Judge sets trial on Idaho primaries
BOISE – A federal judge had a message Friday for the Idaho Republican Party, which claims Idaho’s open primary election system violates its constitutional rights: Prove it.
U.S. District Judge Lynn Winmill on Friday denied motions from both sides in the case – the Idaho GOP and the state of Idaho – to either grant or toss out the party’s bid to close its primary votes to anyone other than party members. Instead, he said he needs more proof of how “crossover” voting by non-Republicans in GOP primaries has violated the party’s rights, and he scheduled a trial for fall.
The Idaho GOP passed a rule to close its primaries, then sued the state, saying the current open primary system, in which voters can select any party’s ballot at the polls, violates the party’s First Amendment right to free association.
“Genuine issues of material fact remain – mainly whether and to what extent ‘crossover’ voting exists in Idaho, and whether and to what extent the threat of such crossover voting affects the message of IRP and its candidates,” the judge wrote in his Friday ruling. He reopened the case to submission of that evidence, and said he’ll issue a final decision “well before the 2010 Idaho legislative session begins.”
The case has been pending since April 2008, and Idaho’s next primary election is in May 2010. Idaho Secretary of State Ben Ysursa said that regardless of how the case goes, it’s getting late to make any changes for the upcoming primary. Candidates start filing for that primary election on March 8.

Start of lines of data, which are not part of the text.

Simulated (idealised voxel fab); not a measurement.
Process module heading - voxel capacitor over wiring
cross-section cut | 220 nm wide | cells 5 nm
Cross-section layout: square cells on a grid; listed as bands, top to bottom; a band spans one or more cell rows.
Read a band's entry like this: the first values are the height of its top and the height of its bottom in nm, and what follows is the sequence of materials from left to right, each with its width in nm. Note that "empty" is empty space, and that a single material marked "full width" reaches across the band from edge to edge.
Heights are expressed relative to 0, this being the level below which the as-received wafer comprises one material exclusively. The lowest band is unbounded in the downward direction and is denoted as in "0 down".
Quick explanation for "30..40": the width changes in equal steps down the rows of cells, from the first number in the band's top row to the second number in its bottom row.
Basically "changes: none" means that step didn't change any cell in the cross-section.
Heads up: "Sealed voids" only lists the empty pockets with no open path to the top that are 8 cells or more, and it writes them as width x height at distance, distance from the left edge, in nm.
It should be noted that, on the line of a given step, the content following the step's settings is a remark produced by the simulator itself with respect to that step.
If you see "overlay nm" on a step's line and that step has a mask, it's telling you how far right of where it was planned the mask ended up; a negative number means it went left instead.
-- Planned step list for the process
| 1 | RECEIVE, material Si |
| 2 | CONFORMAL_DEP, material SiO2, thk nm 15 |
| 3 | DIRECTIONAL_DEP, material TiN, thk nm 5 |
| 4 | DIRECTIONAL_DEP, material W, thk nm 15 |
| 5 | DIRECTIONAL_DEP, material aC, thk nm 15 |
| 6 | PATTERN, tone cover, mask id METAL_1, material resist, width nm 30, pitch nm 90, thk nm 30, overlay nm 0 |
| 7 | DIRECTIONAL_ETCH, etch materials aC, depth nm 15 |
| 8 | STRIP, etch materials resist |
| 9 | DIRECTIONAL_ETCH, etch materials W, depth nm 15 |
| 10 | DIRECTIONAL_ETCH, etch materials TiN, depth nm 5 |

Ysursa, a Republican, noted, “Idaho’s never had party registration, in its history, and Idahoans pride themselves on their independence.” The judge wrote that the GOP’s court case rested almost entirely on a U.S. Supreme Court Case, California Democratic Party v. Jones, in which the high court overturned that state’s “blanket” primary as unconstitutional. In that case, the Supreme Court justices were presented with extensive statistics, studies and expert testimony on crossover voting the blanket primary brought about, and its impact on the party’s right of association.
But Winmill noted that blanket primary elections, in which voters pick among candidates from various parties, are different from open primary elections like Idaho’s, in which voters don’t mix and match candidates from different parties.